Today marked
our one month anniversary of travel, and the halfway point for Ian’s trip. We rented a car, and drove to Lindos, halfway
up the eastern side of the island.
Although we had been there before, the unparalleled beauty of the site,
and the advancement in reconstruction efforts made us very glad we had returned
for another visit. We also enjoyed a
scenic drive across the island to Ancient Kámeiros, which had closed at 2:00,
as do almost all sites in Greece
in this, the off season. This left us
with three hours of car time and nowhere to go!
We attempted a couple of beaches, then headed off to Rhodes airport for
our flight to Crete.
Our day
didn’t start as early as we had planned back in Canada. Breakfast is not available until 9:00, and
our car did not arrive until 10:30. Luckily
for us, Sunday is the only day of the week that cars are allowed inside the
walls of Rhodes, so our car was delivered to
us right on the Street of Knights. The car
representative came into the delightful garden of our hotel, and the paperwork
was completed, then he kindly suggested a route – Lindos first, then to
Kámeiros, since it is close to the airport.

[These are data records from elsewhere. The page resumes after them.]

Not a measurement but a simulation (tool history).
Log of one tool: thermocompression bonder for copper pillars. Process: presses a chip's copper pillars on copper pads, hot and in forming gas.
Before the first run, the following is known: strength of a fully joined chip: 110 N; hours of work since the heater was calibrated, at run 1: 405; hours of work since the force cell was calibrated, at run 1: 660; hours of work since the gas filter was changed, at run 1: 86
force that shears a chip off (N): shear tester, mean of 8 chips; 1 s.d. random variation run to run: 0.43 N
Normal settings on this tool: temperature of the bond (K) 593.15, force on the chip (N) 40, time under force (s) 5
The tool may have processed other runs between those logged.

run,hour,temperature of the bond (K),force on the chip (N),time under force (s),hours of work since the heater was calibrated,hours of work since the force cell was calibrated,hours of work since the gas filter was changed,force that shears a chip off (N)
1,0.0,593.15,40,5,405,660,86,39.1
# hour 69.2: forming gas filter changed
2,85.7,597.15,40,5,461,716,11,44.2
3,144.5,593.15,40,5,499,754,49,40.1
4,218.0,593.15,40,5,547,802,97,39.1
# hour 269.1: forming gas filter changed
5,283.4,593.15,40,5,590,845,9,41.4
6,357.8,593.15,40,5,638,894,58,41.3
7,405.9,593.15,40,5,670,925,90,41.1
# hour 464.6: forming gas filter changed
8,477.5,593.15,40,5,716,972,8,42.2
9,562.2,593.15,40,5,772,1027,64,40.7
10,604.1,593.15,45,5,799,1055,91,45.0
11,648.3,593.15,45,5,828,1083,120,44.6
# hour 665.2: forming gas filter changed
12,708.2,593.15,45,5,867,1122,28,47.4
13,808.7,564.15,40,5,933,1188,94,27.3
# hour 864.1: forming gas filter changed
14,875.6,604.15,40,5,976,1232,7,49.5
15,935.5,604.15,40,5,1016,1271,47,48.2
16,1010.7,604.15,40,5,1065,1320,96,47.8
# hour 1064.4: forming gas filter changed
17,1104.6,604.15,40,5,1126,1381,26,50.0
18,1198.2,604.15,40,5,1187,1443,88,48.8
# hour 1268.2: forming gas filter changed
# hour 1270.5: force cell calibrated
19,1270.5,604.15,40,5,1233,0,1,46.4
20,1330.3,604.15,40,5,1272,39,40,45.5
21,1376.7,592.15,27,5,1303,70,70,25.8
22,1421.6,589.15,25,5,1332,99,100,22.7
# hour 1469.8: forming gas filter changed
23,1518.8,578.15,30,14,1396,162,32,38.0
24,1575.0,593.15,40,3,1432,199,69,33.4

He also suggested the Valley of the Seven Springs and the Valley of Butterflies. I had packed the heavy books back into my
suitcase, which makes it unmanoeuvrable but gives us the right number of pieces
of luggage for an airplane, and forgetting that it was heavy, bent to pick it
up and dropped everything else – camera, GPS, purse, backpack, all went sliding
across the cobbles of the courtyard.
After everyone from the rental guy to the desk clerk to the other guests
eating breakfast rushed to help me, I bid a very embarrassed adieu to Dimitri,
(a desk clerk who looks exactly like our son James, as I told him after a I
shared a very nice bottle of wine with Ian last night!), and away we went.
The map
supplied by the car rental company doesn’t give highway names or numbers, which
isn’t as illogical as it sounds, since none of the highways display numbers,
and few of the streets do either.
Therefore, I use the GPS as a backup to my map, and was puzzled as to
why I couldn’t get Lindos to come up, when I had been able to do so while
sitting in the courtyard. The map didn’t
help either, so Ian finally pulled over, and found he couldn’t even find Greece! To our horror, the memory card that has the
maps of Europe on it had popped out of the
GPS! Gimli was working blind, and so was
Ian. We searched the car, to no avail,
and realized it must have come out when I threw my possessions about. Back we went to Rhodes
town, Ian parked at a gate, and I literally ran back to the Street of Knights,
up past the startled tour groups, and into the alleyway, where I had to stop
and go slowly, in case it had come out on the way to the car. I searched the ground, realizing with a sick
feeling that because the streets are paved with flat stones set on edge, the
tiny memory card could be between them anywhere on the street. Frantically searching the ground, I walked
back into the hotel, and the first thing I saw inside was the chip sitting in a
flower pot’s saucer! I don’t know how I
happened to notice it, but thankfully retrieved it, dried it off a bit, and ran
back to give Ian the happy news. Ian,
meanwhile, had managed to park the car, and had come to help, but I had run out
the other gate, so he didn’t see me. Five
minutes later, he was back at the car, and the entire near debacle had only set
us back about 20 minutes, or so Ian generously informed me. (Ian is really sweet when problems are my
fault, and not due to stupid devices, or worst of all, anything he did
himself. Since he is way nicer to me
than he is to himself, we play this game where I try to make everything my
fault. This time, it really was.)
Off we went,
not having to stop at any ceramic stores, as one must when on tour, and soon we
were at Lindos. Our first stop was the
amazingly beautiful church, painted from floor to ceiling with images
representing key events from the New Testament, and full of the scent of
incense and beeswax candles. A tiny
woman in black asked visitors not to take pictures, and to donate to the
church, both of which we did, or didn’t, as requested. Ian was very impressed, as there was a
funeral in the church last time he was there, and he hadn’t seen it
before. Last time I saw it, I got a big
lump in my throat, and this time, I also got a big lump in my throat. There is something about seeing such an
amazing art work, created out of love and devotion, even more than personal
expression, that really moves me.
After that we
ignored the donkeys – I don’t do donkeys, although I had a lovely conversation
with one – and I began my second vertical hike of the day, up to see the
amazing acropolis at Lindos. The town of whitewashed stucco blocks is as
picturesque as ever, and the amazing turquoise sea seems to go on forever.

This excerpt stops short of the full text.